January 25, 2010
by
Mike Pulaski
Public records show that the Federal Reserve has been printing money in order to buy US Treasury Notes (“Treasuries”) that no other party wants or can purchase.
To date, the US budget deficit has been largely funded by foreign purchasers of Treasuries. However, the bailout of our financial system caused the deficit to rapidly increase, causing the US to issue more Treasuries.
Recently, the deputy governor of the Peoples Bank of China said:
"The United States cannot force foreign governments to increase their holdings of Treasuries."
The rate that our deficit is growing will require a doubling of foreign purchases of Treasuries. Double China’s holdings? Their reply:
“It is definitely impossible. The world does not have that much money to buy more US Treasuries."
So the Federal Reserve has been buying the excess Treasuries! It will print more US Dollars, and then hand them over to the US Government in exchange for the Treasuries. Exchanging paper for paper.
We’re not talking trivial amounts here. The Federal Reserve has already purchased $1.7 Trillion of US debt. Yet there is still another $700 Billion that needs to be purchased in order for the US to balance its current budget!

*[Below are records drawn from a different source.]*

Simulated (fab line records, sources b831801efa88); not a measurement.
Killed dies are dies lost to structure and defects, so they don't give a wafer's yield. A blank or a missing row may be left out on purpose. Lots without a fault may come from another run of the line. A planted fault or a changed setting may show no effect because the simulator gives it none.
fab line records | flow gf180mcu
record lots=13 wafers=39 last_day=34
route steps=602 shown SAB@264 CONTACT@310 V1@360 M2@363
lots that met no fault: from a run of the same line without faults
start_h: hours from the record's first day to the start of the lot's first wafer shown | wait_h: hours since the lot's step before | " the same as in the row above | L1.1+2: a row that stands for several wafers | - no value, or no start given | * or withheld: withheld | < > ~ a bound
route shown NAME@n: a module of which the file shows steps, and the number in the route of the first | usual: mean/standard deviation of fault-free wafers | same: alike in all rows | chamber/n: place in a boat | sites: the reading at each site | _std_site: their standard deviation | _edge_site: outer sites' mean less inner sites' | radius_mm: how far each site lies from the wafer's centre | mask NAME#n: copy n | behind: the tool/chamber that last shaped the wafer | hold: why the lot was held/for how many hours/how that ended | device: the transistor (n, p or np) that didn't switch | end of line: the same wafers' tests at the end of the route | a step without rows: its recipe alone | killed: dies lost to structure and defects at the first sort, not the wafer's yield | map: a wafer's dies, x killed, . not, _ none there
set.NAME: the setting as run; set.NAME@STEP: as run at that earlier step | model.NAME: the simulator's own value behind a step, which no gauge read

Here’s the scary part of this whole scenario: All this newly printed money hasn’t hit Main Street yet.
Banks that received bailout money have held on to it. They are not lending it out to their customers like the Government thought they would. Instead, this new money makes their balance sheets look healthy and props up their stock prices. Additionally, they’ve used some of the bailout money to purchase equities, sending the DOW up and over 10,000 from its recent bottom of 8,000.
Let’s not forget that bankers receive commissions for selling equities back to themselves and thus get credit for their sales “production”. At the same time, the banks’ balance sheets get healthier with the increasing value of their equity holdings.
Executives’ bonuses? Since the bank balance sheets look healthy again, and since their stock prices have increased from their low, these executives seek rewards which are calculated based on stock performance and sales “production”.
Bank executives know that if they hold onto the bailout money, the US Dollar’s value will remain high compared to other world currencies. This way, bonuses the executives receive now will have a greater value than they would if the bailout money were immediately released to Main Street. Its release would cause inflation, driving the value of the US Dollar downward, making executive bonuses less valuable.
Here’s the Big Picture:
Lobbyists bought politicians’ votes that changed our banking regulations established in 1933 to prevent another Great Depression.
One of these regulations, the Glass-Steagall Act, prohibited savings banks from also being investment banks. It was repealed by President Bill Clinton in 1998.
Democrat and Republican politicians have participated in the financial deregulation. For example, the financial industry was the largest political campaign contributor to both John McCain and Barack Obama, paying each campaign nearly equal amounts.
The removal of Glass-Steagall in combination with low interest rates caused a home mortgage boom, which included the selling of subprime mortgages to high risk consumers.
Subprime mortgages were then bought by consolidators, who packaged them in bundles and sold these bundles as mortgage backed securities.
Rating agencies and insurance companies joined the bandwagon, verifying and insuring these bundles’ false values to trusting purchasers.
The consolidators, rating agencies, and insurance companies made billions of dollars in sales commissions for many years while engaged in this business.
In early 2007, the Rothschild banking companies quit their subprime purchases and sold what they had purchased. Please note that the Rothschild banking companies hold an equity interest in the US Federal Reserve, which is a privately held bank and not a government agency.
AIG, the largest insurer of mortgage backed securities, discovered their “real” value, which in turn bankrupted the company.
Other financial institutions involved with mortgage backed securities began to fail.
The sales of these securities caused our financial system to nearly implode.
Taxpayer financed bailout money saved our financial system.
Since no laws were violated, those who originally profited from these securities’ sales kept the money they deceivingly “earned”.
The future effects of the bailout on ordinary citizens are higher income taxes, inflation, and reduced social benefits.
Simply – we have been fleeced by a gang of Wall Street thugs. Although they broke no laws, they acted unethically, driven by deceit and avarice. They violated our trust as did the politicians who sold their votes for a few dollars of campaign contributions.
I think we should make every effort to recover the money from the people who participated in this scam.